In emails to the Journal, Mr. Said denied owning AISSOT or violating U.S. sanctions against Iran with any of the companies he owns or controls.

“I am the owner of Ikon Petroleum and Rhine Shipping. I am not the owner of Aissot,” he said. “My companies have not shipped Iranian oil in violation of U.S. sanctions at all and all my trades with Iraq were entirely legitimate.”

Western officials believe Mr. Said’s alleged sanctions-evading operations date to shortly after the Trump administration announced in mid-2017 it was considering reimposing sweeping sanctions against Iran to coerce Tehran into a new nuclear and security pact.
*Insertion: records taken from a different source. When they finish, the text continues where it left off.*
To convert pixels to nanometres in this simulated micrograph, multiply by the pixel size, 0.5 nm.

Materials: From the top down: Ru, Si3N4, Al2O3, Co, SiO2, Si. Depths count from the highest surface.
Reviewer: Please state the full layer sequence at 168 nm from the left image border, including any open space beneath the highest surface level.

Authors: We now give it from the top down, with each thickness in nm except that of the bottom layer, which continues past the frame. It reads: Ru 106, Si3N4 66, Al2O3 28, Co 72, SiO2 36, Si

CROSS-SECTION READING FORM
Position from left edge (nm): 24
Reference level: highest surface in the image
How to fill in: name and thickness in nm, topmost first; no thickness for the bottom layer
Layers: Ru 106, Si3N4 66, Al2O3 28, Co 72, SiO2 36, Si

Around the time of that announcement, Iraq’s then oil minister, Jabbar Ali Hussein Al Luaibi, helped create a new company as the sole exporter of the country’s oil. The company, AISSOT, was a joint venture between the state-owned Iraqi Oil Tankers Company and the Arab Maritime Petroleum Transport Company, whose primary owners include several Gulf countries, according to the people and documents.

Mr. Luaibi said at the time that the joint venture would make Iraq a major international player in the energy shipping sector. Current and former U.S. and Iraqi officials say the venture was really a vehicle to help Iran export oil.

“They’re exporting Iraqi energy products, but the real bread and butter of the business was the five to ten percent of Iranian oil exports, fuel oil exports and other exports,” said a former Western official familiar with AISSOT’s operations.

A satellite scan of two tankers off the coast of Iraq’s Umm Qasr port in March 2020.

Photo: Planet Labs PBC

AISSOT said in a 2020 statement that neither it nor its affiliates were involved in any sanctioned activities, including the trade of Iranian energy exports, calling the allegations “baseless and false.” The company declined to comment for this article.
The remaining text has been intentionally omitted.